Clearing of native vegetation Since European settlement, large tracts of Australia's native vegetation have been cleared to facilitate human settlement and the expansion of agriculture. Extensive broadscale clearing continues to take place. Clearance of vegetation reduces the natural range of ecosystems as well as the diversity of habitats and ecological processes occurring within them. Consequently, native vegetation clearance has been identified as one of the most threatening processes for biodiversity loss and species extinction in Australia (SoE 2001a). Broadscale vegetation clearance has other important implications for the state of the environment through its effect on dryland salinity, carbon cycling and changes in hydrological cycles. According to the Australian Native Vegetation Assessment 2001, approximately 982,000 square kilometres, or 13% of Australia's native vegetation, has been cleared or substantially modified since European settlement (table 14.18). Clearing has been concentrated in the higher rainfall areas and where there are more fertile soils, generally excluding the arid interior and the tropical far north. In the intensively used areas of Australia (primarily the agricultural and urban zones), about 33% of native vegetation has been cleared (NLWRA 2002b).

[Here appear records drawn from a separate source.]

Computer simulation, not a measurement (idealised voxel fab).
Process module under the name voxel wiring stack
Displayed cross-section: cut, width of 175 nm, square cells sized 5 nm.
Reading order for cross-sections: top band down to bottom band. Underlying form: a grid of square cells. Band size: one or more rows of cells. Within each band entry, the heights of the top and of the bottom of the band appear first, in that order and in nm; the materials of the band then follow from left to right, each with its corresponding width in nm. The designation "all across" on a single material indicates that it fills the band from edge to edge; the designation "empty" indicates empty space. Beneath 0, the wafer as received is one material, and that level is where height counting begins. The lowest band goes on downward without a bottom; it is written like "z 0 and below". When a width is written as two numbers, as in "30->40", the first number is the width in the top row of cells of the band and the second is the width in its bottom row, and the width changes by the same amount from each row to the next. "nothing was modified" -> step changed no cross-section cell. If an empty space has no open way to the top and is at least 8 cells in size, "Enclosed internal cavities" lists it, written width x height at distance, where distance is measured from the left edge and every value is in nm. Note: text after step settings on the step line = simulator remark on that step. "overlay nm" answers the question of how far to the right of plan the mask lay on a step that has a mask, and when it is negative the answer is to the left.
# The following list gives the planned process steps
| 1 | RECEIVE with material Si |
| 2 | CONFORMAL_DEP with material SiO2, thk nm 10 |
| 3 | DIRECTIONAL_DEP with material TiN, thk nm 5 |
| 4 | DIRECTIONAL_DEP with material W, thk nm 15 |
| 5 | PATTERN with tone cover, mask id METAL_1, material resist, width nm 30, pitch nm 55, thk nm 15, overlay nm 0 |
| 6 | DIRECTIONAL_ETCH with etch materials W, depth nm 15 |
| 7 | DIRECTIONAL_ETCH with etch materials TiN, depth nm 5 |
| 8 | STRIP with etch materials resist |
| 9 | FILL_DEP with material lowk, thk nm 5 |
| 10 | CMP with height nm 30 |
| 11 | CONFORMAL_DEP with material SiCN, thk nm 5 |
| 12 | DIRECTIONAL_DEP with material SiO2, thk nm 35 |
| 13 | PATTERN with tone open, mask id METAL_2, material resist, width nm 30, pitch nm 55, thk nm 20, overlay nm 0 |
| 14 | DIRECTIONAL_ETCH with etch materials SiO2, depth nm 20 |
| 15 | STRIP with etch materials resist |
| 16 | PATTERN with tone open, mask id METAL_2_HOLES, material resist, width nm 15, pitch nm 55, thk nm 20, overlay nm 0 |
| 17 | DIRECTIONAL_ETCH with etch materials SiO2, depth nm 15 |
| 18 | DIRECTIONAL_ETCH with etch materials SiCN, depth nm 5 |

The extent of clearing of major vegetation groups since European settlement is shown in table 14.17. The most affected groups include: 'eucalypt woodlands' and 'eucalypt open woodlands', where 31% and 25% of pre-European extent has been cleared, accounting for 32% and 13% respectively of all clearing; and 'inland acacia forests' and 'woodlands, and mallee woodlands and shrublands', where approximately 15% and 35% of pre-European extent has been cleared, accounting for 10% and 14% respectively of all clearing. The extensive clearing of low closed forests, rainforest and heath communities is particularly important given that they were already highly restricted in their natural, pre-European distribution. Recent estimates of annual native vegetation clearing rates in Australia vary markedly and are highly uncertain (table 14.19). Nonetheless, they are indicative of a relatively high rate of clearance. The extent of land clearance in the intensively used regions of Australia (38% of the continent) from 1990 to 1995 was estimated at 1.2 million hectares (Barson, Randall & Boardas 2000). The most recent estimates of annual native vegetation clearing in Australia include 468,844 hectares for 1999 (AGO 2001b) and 564,000 for 2000 (ACF 2001). The latter figure is exceeded by only four other countries: Brazil, Indonesia, the Democratic Republic of Congo and Bolivia (ACF 2001, cited in Hamblin 2001). Most of Australia's recent vegetation clearance has been conducted in Queensland.
Greenhouse gas emissions from land clearing Land clearing makes a significant contribution to Australia's greenhouse gas emissions and consequently has important implications for global climate change, global warming and associated policy mechanisms. Where vegetation is cleared for a different land use, the cleared vegetation is usually burned, leading to emissions of carbon dioxide (CO2) and other greenhouse gases into the atmosphere. CO2 is also released from the soil and from decay of unburned aboveground biomass. Although significant quantities of CO2 are sequestered from the atmosphere during vegetation regrowth, land clearing is a net emitter of CO2 in Australia (AGO 2001b). Australia provides greenhouse gas emission estimates to the United Nations Framework Convention on Climate Change (UNFCCC), including land use change, which is defined as the deliberate removal of forest cover by humans and replacement of it with pasture, crops, urban development or other land uses. Emissions from the clearing of other vegetation types (such as grasslands and shrublands) are excluded from the analysis of land use change emissions, unless it was reclearing (AGO 2002a). The National Carbon Accounting System (NCAS) assists in monitoring land use change and its impact on Australia’s emissions. According to NCAS, emissions from land use change were estimated to be 61 megatonnes (Mt) CO2 in 2000, contributing 11% of Australia’s total emissions in that year (AGO 2002b). However, all estimates of emissions from land clearing are subject currently to high degrees of uncertainty and are likely to change in the future.